Going with a solid lifter flat tappet cam in my 455 build. I am not using a windage tray which will allow for the oil to be better thrown about for lubrication of the cam (and if I lose 10 HP I think I can live with it). Will use a quality cam break-in lube with ZDDP (zinc) and my spring pressures are not so high as to need to pull the inside spring (of the double spring set-up) for initial break-in. I will also use an oil that has ZDDP in it. I could have opted for the EDM lifters with the hole in the bottom of the lifters or even something like the Rhodes lifters with the side groove to allow extra oil drip on the cam lobe, but did not feel I needed it. I am not restricting the oil holes in the lifter gallery either, but instead, using a lifter that has its oil hole at the pushrod restricted to accomplish the same thing and keep all the oil at the lifter gallery.
BUT, that's my opinion on it. Flat Tappet Cam Tech - Righting the Wrongs

Rods, definitely get the replacements and get rid of the cast rods. For a street build, I-beam, H-beam, or whatever will work. Lightest is best and have them checked for size even if they are new.

Pistons. Personally, I want a piston with a stock type skirt. Many of the aftermarket forged pistons remove piston weight through shortening up of the skirt. Take a look at whatever piston you select and compare. Short skirts are fine for racing, but not so much in a street engine where the longer skirt provides a more stable piston and minimizes piston rocking. I went with the Keith Black Iconn forged pistons on my 455 build because it has a fairly stock piston skirt, stock ring pack, and has the factory pin offset that the 455 engines had. The Hypereutectic type pistons are a good choice for a street engine, but some will say they are not. Used them in my brother's 360 build and they are still going strong and he hammers on his engine. They are typically cheaper than the forged and like factory pistons.

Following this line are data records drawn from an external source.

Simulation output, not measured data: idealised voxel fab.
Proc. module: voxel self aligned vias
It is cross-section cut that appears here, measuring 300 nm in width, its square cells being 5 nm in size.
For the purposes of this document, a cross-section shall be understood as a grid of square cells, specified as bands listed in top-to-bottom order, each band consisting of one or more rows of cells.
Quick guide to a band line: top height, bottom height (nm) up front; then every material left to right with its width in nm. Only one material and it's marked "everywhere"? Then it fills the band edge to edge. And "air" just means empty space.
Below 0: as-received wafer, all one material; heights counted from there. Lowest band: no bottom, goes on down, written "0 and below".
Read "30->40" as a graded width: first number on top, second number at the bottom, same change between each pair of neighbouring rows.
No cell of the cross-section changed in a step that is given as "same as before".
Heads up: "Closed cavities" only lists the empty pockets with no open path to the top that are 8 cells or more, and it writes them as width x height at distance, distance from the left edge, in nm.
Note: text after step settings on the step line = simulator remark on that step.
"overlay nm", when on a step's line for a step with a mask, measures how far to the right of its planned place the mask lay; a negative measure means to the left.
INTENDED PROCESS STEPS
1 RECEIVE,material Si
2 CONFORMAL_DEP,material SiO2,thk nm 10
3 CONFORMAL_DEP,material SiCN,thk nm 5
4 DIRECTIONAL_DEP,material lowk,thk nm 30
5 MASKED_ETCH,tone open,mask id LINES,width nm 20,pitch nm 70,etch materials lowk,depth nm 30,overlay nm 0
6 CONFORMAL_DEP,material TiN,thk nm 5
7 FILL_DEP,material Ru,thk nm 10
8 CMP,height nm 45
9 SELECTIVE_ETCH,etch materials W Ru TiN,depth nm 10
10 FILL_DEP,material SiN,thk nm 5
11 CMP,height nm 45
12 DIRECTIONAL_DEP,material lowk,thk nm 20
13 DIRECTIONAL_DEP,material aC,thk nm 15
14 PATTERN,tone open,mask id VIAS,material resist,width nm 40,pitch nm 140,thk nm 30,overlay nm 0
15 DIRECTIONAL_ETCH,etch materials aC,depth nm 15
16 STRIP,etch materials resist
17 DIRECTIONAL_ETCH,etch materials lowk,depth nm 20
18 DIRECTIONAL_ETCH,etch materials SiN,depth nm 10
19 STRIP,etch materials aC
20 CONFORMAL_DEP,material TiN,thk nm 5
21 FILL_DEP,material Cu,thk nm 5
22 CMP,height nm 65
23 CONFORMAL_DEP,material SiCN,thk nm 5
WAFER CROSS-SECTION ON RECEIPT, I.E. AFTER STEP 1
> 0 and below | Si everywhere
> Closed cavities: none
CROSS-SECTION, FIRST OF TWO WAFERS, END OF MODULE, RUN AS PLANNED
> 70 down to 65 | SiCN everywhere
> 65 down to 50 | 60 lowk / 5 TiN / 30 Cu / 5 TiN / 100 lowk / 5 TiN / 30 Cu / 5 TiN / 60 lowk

You want to shoot for a compression ratio of 9.0 to 9.5 max so you can use pump gas. You do this by selecting a piston that will match your head cc's. So get one of the combustion chambers cc'd in order to select your piston's top cc volume - and take into account your deck height which is typically around .0200" and your head gasket compressed thickness. The distance between the top of the piston and flat surface on the head that is above the piston is called the "Quench" area. You want to have this distance near the .040" measurement. Most head gaskets compress near .040", so you can either get a piston that moves the pin hole lower (to raise the piston higher in the bore) or a thinner head gasket like the Cometic brand offers. They are not inexpensive - I think I paid $100 each. Got the .027" gaskets for my 455. The other option you will read about is to *zero deck* the block. Not a fan of this as it removes material off the top of your block and changes the geometry of the intake surfaces of the head-to-manifold so these will need to be milled accordingly and that will cost more money.

Hardened seats? Too many opinions as to their need or not. I don't see the need so did not do this on my heads. Have the Ferrea SS valves and my spring pressures are not excessive - but that is my opinion.

Cam. Depends on what you expect out of the engine. Using the stock intake, I assume the 4-hole square bore style AFB carb. Original carb as I recall was 550CFM. If using the original carb, this has to be taken into consideration as you don't want a big cam if the intake side of things isn't going to flow to the maximum of the cam's potential. Everything has to be matched.

Better flowing exhaust manifolds are a plus, but the RA manifolds will have a larger outlet than your factory manifolds. You may have to get some new head pipes to fit these. Stay away from headers as often times there are fitment problems.

Pontiac engines are not inexpensive to build like a Chevy or Ford, so be prepared for it. :thumbsup:


----------



## extinctmake (Feb 8, 2011)

As always PontiacJim has a wealth of smarts to add to the discussion. Guys like Jim, Bear, Geeteeohguy, and many others on this forum make being a Pontiac man a blessing.

I left the machine shop a little jaded. It goes along with the back story to my engine goal for my prized possession. Again, I think I consulted with a shop that thinks in a high rpm, max output, near or all-out race mindset. This guy has my engine for at least a cleaning and mag-flux check. 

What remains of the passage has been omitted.